US troop withdrawals costly to alliances

President Bush's decision to reduce US forces abroad by up to 70,000 troops over the next decade has attracted more attention than it merits in purely military terms. But the fact of his announcement, at this particular time, has given it added significance.

The impetus for change is obvious. The cold war is over. Russia poses no realistic military threat. Little of strategic significance is happening in Europe. Modern military technology permits power to be projected efficiently from the US to the rest of the globe. Even in Korea, beyond the current crisis with Pyongyang, the US should not need to maintain all the forces it has there now just for military reasons.

So what's the concern? Part is about timing. In Korea, the US is balancing carrots and sticks to pressure Pyongyang to desist from further developing nuclear weapons and to begin opening up to the outside world. But indicating a reduction of troop strength now, even if it won't happen for some time, has serious consequences. Coupled with the redeployment of some US forces southward from Seoul - out of artillery range from the North - the announcement is anything but reassuring to South Korea.

In Europe, there is a case for reassessing what US forces need to be deployed and where. Moving some east - to Poland and Romania, perhaps also to Bulgaria - provides access to training grounds with fewer political problems than in densely populated Germany. Central Europe is closer to potential action in the Middle East. Even Russia is reconciled to this development, provided it doesn't extend to Baltic members of NATO. In Western Europe, doubts about the wisdom of force withdrawals are political-military rather than military. Allies understand the need for some realignment of forces over the next several years. But the announcement could have been timed better. Not everyone in Europe is yet convinced that, following the worst crisis in transatlantic relations in a half century, US policy has reverted to cooperation with allies. However illogical it sounds, US force levels in Europe have long been shorthand for US commitment. Nor is everyone, especially in Central Europe, confident the Russian problem has been consigned to history.
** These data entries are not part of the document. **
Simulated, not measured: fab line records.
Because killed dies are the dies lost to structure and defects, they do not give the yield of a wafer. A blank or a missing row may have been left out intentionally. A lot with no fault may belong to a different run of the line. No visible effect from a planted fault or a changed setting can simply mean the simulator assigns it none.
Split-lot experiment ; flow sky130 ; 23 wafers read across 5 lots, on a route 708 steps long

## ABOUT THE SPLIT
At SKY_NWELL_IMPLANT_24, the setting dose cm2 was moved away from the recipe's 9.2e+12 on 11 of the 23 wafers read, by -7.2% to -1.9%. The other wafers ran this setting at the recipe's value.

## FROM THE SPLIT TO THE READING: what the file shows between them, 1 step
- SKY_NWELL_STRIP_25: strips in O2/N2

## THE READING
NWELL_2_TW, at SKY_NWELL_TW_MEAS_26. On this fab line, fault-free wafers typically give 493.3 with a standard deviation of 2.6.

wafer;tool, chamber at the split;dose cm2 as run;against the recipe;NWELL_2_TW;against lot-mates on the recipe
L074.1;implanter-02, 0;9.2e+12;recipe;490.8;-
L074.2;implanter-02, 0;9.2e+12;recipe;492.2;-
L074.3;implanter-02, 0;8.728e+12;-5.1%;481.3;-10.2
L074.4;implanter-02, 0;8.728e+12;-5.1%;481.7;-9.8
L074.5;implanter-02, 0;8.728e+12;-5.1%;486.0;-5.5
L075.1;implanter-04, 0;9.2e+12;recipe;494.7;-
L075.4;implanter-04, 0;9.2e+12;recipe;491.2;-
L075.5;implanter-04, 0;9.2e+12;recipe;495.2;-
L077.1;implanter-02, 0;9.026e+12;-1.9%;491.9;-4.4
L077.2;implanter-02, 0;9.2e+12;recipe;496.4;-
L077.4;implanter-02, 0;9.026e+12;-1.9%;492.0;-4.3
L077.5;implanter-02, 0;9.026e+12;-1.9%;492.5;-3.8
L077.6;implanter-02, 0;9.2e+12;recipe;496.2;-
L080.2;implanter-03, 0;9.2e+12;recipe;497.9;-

More important is the role that US deployments play in providing glue for the NATO alliance. Fifteen years after the end of the cold war, Allied Command Operations is still history's only fully integrated military command structure. Twenty-six allies still see enough in common, strategically, to prize the day-to-day cooperation that provides not just sinews for joint military action but a prejudice in favor of meeting threats together. The allies still want a US general to be Supreme Allied Commander Europe.

In terms of overall US security posture, therefore, enough forces need to be based permanently in Europe to keep Allied Command Operations fully up and running, with daily interactions of thousands of people - planning, training, deploying, sometimes fighting, and seeing their destinies as bound together. Beyond some point that no one knows, fewer US troops will mean less leadership and less influence, and that cannot be good for the US or the alliance.

Of course, US forces in Europe aren't there primarily for Europe. They're mainly dedicated to being used elsewhere - but staging from some of the finest bases in the world and benefiting from interactions with others that increase the chances allies will join in NATO-based coalitions, not just leave the US to go it alone. The United States European Command has responsibilities that extend to the Cape of Good Hope and east to the Bering Straits. This includes not just training and staging forces for combat and peacekeeping, but also the Partnership for Peace; stabilization in West Africa; increased involvement in North Africa; and political-military engagement in the Caucasus, Central Asia, and the Russian Federation.

Withdrawing forces from Europe is unlikely to save much money. Allies, especially Germany, subsidize US bases; deployment distances from Europe to potential battlefields are shorter - often cheaper - than from the continental US; and military units withdrawn to the US and not disbanded cost as much or more in basing, training, housing, and dependent schooling.

Virtually without exception, every US senior officer who has led a regional command argues for retaining as many forces as possible, if for no other reason than the value of human interactions that create and sustain alliances. This makes it possible for the military to find friendly staging areas when it deploys from the US; and it fosters coalitions that work and fight together. Perhaps some US forces abroad should be redeployed. But the costs incurred and the benefits lost must first be factored in.

Robert E. Hunter, US ambassador to NATO from 1993 to 1998, is a senior adviser at the RAND Corporation, a nonprofit research organization.